According to Leon: "I know my brother would have been a huge fan of the things that we have been doing with Purple Haze Properties. His creative spirit lives on in everything we do."
(Ahem.)
In 2014, the 9th Circuit Court of Appeals awarded “a victory to famous dead people,” per the Hollywood Reporter, when it reversed a 2011 ruling that found that the state of Washington’s generous likeness statutes, which give greater control over the use of postmortem images than many other states, were unconstitutional. The 2014 reversal granted control over the use of Jimi Hendrix’s image to the official Hendrix estate, at least in states like Washington, where Janie Hendrix resided and Jimi Hendrix was born. There, “the heirs of famous people can sue . . . to protect names, likenesses, voices, mannerisms, images, gestures, signatures and more”—to their own benefit. And to the detriment of jilted would-be heirs like Leon Hendrix.
As the legally-adopted heir to the Hendrix estate, Janie Hendrix has the imprimatur of Hendrix’s respected sound engineer, Eddie Kramer. She speaks on behalf of Jimi Hendrix often, weighing in on his death and other matters, and enjoys the benefit of mainstream press coverage.
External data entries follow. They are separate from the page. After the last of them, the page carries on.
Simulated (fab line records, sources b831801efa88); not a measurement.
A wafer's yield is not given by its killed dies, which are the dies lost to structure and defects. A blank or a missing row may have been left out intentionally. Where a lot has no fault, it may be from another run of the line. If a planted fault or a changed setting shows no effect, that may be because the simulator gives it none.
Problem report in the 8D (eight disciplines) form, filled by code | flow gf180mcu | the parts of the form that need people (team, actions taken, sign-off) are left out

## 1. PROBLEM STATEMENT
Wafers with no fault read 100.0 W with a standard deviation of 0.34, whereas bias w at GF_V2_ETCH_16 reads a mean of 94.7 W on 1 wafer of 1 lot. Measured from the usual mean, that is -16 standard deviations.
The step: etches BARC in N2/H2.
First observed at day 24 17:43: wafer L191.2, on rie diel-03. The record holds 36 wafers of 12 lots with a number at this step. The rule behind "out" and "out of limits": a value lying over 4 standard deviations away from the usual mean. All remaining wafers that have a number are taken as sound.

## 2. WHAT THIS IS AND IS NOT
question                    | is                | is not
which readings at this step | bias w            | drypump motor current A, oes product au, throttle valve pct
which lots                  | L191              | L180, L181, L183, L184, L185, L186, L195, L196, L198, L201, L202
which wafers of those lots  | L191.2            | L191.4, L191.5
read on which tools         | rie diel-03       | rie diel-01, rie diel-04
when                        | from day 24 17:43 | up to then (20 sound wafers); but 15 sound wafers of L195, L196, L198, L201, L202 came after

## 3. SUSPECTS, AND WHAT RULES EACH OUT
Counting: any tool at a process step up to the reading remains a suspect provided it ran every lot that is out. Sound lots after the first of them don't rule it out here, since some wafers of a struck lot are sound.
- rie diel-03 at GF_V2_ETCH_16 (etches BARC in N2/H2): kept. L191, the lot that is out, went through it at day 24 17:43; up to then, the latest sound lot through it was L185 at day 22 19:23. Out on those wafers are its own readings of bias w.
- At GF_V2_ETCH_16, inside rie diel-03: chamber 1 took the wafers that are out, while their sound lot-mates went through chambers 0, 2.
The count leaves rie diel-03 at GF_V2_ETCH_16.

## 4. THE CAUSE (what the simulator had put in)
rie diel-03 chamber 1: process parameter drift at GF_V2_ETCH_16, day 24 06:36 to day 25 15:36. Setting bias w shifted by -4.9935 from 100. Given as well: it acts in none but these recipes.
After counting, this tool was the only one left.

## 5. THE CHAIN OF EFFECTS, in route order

However, many of her recollections of Jimi Hendrix, from when she was in elementary school, sound roseate. According to Janie, Jimi “would call home all the time,” and “have these family forum discussions where we would all sit in a circle in the living room,” playing Monopoly late into the night.
Jimi Hendrix visited his hometown of Seattle for the first time since 1961 in 1968. According to contemporary reports, it was an awkward homecoming—he did play a show, and drunken Monopoly at home, then appeared at his old high school hungover, shy and barely able to speak. As he left he told the assembly at Garfield High, “Right now, I’m going to say goodbye to you, and go out the door, and get into my limousine, and go to the airport. And when I get out the door, the assembly will be over.”
Two years later, he was dead.
Though Hendrix had a rocky relationship with his half-brother, he recorded two songs about Leon towards the end of his life, expressing regret for having to turn his brother away, and deny his requests for money: 1969’s “Shame, Shame, Shame” and “It’s Too Bad.” After a Washington state judge reduced Leon’s share of his brother’s inheritance, in 2002, to a single gold record his father had given him, Janie Hendrix had this to say:
"Jimi wrote a song about Leon and it was called, 'It's Too Bad'. The lyrics to that song are what this is all about."
That may to be the case. The song also laments Leon’s disdain for his brother not being “black” enough.
Jimi Hendrix’s songs, under his stepsister’s aegis, have been licensed in numerous films and commercials. The right to the posthumous manipulation of his image and music—the right to raise the dead—resides with her. Previously unreleased and repackaged Hendrix recordings appear almost annually.
But one has to wonder: why so little in films about Jimi Hendrix himself? Especially a Hollywood biopic, starring a musical genius, from an Academy Award-winning director?